If you want to support encoding the SRID in EWKB only when needed, i.e., with a non-zero value, you'll need two encoders.
ext_encoder = WKB::BinEncoder.new(WKB::Flavor::Ext)
ext_srid_encoder = WKB::BinEncoder.new(WKB::Flavor::ExtSRID)
def encode_ewkb_with_optional_srid(object : WKB::Object) : Bytes
if object.srid.zero?
ext_encoder.encode(object)
else
ext_srid_encoder.encode(object)
end
end
To decode a WKB::Object
, create an instance of WKB::BinDecoder
; it automatically decodes all supported flavors and both byte formats, and you can set a default SRID. You can decode from Bytes
, from an IO
instance, or from a String
hexadecimal representation of the binary geometry object.
If you need to work with a specific type of WKB::Object
you can: (1) use the #is_a?
pseudo-method for safe use within an if block; (2) cast the object, optionally using the object's #kind
method to check before casting.
decoder = WKB::BinDecoder.new
point_wkb_str = "0101000000000000000000f03f0000000000000040"
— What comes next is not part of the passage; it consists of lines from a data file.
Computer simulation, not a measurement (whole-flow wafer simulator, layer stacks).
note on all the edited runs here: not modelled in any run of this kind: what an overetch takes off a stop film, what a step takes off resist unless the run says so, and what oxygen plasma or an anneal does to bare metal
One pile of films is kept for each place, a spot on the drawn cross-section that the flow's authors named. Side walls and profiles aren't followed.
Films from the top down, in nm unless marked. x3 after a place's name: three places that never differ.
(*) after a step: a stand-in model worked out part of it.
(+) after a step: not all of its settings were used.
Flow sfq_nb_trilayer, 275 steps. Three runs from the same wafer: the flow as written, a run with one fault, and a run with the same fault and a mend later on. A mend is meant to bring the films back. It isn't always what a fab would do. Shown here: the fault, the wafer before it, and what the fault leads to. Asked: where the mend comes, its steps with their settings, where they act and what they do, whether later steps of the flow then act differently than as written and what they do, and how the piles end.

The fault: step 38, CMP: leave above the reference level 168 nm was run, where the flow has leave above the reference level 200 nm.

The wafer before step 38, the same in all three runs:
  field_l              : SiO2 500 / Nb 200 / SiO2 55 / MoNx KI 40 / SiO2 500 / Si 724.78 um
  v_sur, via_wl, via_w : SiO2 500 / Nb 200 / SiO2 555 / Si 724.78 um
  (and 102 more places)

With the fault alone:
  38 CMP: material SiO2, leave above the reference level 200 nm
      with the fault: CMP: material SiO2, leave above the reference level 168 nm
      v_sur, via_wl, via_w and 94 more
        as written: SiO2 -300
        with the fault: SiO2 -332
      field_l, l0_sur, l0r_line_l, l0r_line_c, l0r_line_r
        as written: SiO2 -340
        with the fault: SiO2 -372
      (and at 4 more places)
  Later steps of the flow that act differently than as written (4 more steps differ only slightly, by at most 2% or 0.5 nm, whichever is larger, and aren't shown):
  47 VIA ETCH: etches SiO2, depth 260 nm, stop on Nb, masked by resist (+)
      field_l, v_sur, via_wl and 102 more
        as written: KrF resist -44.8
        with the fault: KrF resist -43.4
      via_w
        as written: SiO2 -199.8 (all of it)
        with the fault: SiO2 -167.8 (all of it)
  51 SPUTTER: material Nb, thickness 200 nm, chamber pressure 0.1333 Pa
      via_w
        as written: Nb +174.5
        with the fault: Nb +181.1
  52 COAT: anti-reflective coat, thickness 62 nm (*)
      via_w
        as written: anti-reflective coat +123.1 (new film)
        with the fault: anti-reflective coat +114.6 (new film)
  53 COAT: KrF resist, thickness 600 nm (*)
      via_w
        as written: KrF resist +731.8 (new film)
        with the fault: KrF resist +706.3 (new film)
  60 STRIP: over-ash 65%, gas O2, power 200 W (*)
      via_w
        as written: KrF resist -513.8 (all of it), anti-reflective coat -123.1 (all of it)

object = decoder.decode(point_wkb_str) # => <WKB::Object+>
object.empty? # => false
# Desired type known at compile time, if true it's safe to use point methods
if object.is_a?(WKB::Point)
object.x # => 1.0
end
# For more dynamic scenarios we can verify kind and then safely cast
object.kind.point? # => true
point = object.as(WKB::Point)
point.x # => 1.0
# Sometimes it's better to use the more generic struct
object.kind.geometry? # => true
geometry = object.as(WKB::Geometry)
geometry.to_coordinates # => [1.0, 2.0]
encoder = WKB::BinEncoder.new
io = IO::Memory.new
encoder.encode(point, io)
io.rewind
another_point = decoder.decode(io).as(WKB::Point)
another_point == point # => true
point.srid # => 0
decoder = WKB::BinDecoder.new(default_srid = 4326)
decoder.decode(point_wkb_str).srid # => 4326
Well-Known Text
WKT is a commonly-used and human-readable representation of geometry objects. This library's support for encoding and decoding WKT is limited, however. In particular, there is no float precision control on encoding, and decoding 3D and 4D geometries in EWKT (used by PostGIS) is not supported, but the respective encoding in EWKT is supported. ISO WKT is better supported.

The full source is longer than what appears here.